A bang, a whimper, an opportunity
Wales can lead the way with a devolved probation service after years of botched reforms, writes Su McConnel
The renewed media attention afforded to the Post Office scandal sends a very strong signal to all organisations that not listening to frontline staff can result in human misery, organisational dysfunction, and reputational damage. The history of probation in UK over the last decade reflects many of the mistakes made by Post Office management in discounting the realities of frontline service. Despite being told frequently by unions and serving and experienced staff and managers that partially privatising the service – and, more recently, merging probation and prisons – would not work, ministers in the Ministry of Justice made and are continuing to make disastrous decisions because of a ‘we know best’ culture.
The Chief Inspector of Prisons has described Britain’s overcrowded prisons as a ‘ticking time bomb’. In response, new legislation and other measures have been announced, including early release of certain prisoners and a reduction in short prison sentences.
What these measures have in common is establishing the probation system as a key component of the proposed solution. However, probation faces its own ticking time bomb. The fuse was lit in 2014 with the catastrophic “Transforming Rehabilitation” (TR) part-privatisation plan.

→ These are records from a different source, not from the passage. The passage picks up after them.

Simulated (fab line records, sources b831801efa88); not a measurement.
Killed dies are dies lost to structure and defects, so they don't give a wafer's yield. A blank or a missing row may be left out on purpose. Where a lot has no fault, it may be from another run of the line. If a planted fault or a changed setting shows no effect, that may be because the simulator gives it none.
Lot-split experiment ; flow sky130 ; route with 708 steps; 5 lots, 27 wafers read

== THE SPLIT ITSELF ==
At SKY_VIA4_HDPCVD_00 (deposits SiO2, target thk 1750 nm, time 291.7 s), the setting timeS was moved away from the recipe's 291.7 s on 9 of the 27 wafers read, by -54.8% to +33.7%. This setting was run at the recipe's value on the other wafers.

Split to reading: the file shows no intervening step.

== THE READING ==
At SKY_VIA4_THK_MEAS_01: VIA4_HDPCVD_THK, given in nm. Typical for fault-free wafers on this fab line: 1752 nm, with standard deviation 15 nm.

Today, the UK’s probation system suffers from a poorly defined purpose, identity and culture. Its now retired strapline “advise, assist, befriend” served for a century to anchor the service to its social work roots and made it a crucial counterweight to the punitive roles and cultures of other criminal justice agencies. Embedded in its local communities; healing, restorative, nurturing; based around a strong social justice ethos; the probation system had championed an approach which empirical research continues to demonstrate is the most effective for rehabilitation and public protection. Under the Blair government, attempts to reshape probation driven by political expediency (with home office minister Paul Boateng reframing the probation service as “an enforcement agency”) could not shake the sector’s steadfast adherence to its original principles and values, not least as probation then operated as a number of quasi-independent local services.
Chris Grayling’s 2014 reforms, however, were a different story. Transforming Rehabilitation which was the bang that finally blew this historic mission apart.
Five years later, the privatised model established by Grayling was described as ‘irredeemably flawed’ by the outgoing Chief Inspector of Probation Dame Glenys Stacey. The reintegration of the probation service into the public sector followed soon after; but, critically, probation was simultaneously engulfed by a new department, HM Prison and Probation Service. As probation frontline staff are wont to remark ruefully, probation is the ‘silent p’ in HMPPS. Centrally controlled, bureaucratic and in a forced unequal marriage with the prison service, probation as a distinct agency of the criminal justice system continued to face just as existential a threat as it did during the Transforming Rehabilitation fiasco.
In HMPPS, the probation service has been subject to further damning inspection reports. Like Stacey, her successor as Chief Inspector of Probation, Justin Russell, used his final report in September 2023 to call for a major overhaul. “I think the time has come for an independent review of whether probation should move back to a more local form of governance and control,” he said, observing that “probation leaders (…) often feel heavily constrained” and “play second fiddle to the priorities of the prison service to which they are tied in the new One HMPPS structure”.
As probation frontline staff are wont to remark ruefully, probation is the ‘silent p’ in HMPPS
Meanwhile, as the service underwent botched reforms of the botched reforms, the Thomas Commission on Justice in Wales was gathering evidence and published its report in 2019. This recommended the wholesale devolution of justice to Wales. Probation union Napo was already campaigning for probation in England and Wales to be separated from the prison service and removed from civil service control; following the Thomas Report, Napo backed devolution. In December 2022, Gordon Brown’s report, A New Britain, specifically recommended the devolution of probation and youth justice to Wales, and in March 2023, Welsh Labour conference voted unanimously to endorse this plan. The Welsh Government has been making practical, researched evidence-based preparations, supported by justice sector unions in Wales.
If our once proud “gold standard” probation service is to be recovered, time is short. The relentless machinery of the civil service motors inexorably towards the increasing merger of probation into the prison service, where it will not survive in anything but name. That relentless machinery is less tangible than the personality of Grayling and a single piece of notorious legislation, but it is just as destructive. A once effective and world-leading service will be extinguished, and in the maelstrom of shrill political justice rhetoric and a public spending crisis, it will disappear with a whimper, not a bang.
The debate about the devolution of justice to Wales is underway, but it will be a long process. The probation service is in imminent peril. In 2019 probation in Wales was reunified in the public sector ahead of the same exercise in England in 2021. Wales can again lead the way in establishing a locally based, devolved service, rooted in social justice principles: the groundwork is already under way.
Whether the probation and youth justice proposal is the thin end of the justice devolution wedge or a single reform remains to be seen. What is already clear is that this is a heaven-sent opportunity for a new Labour government to start to right the wrongs of Grayling’s catastrophic Transforming Rehabilitation debacle.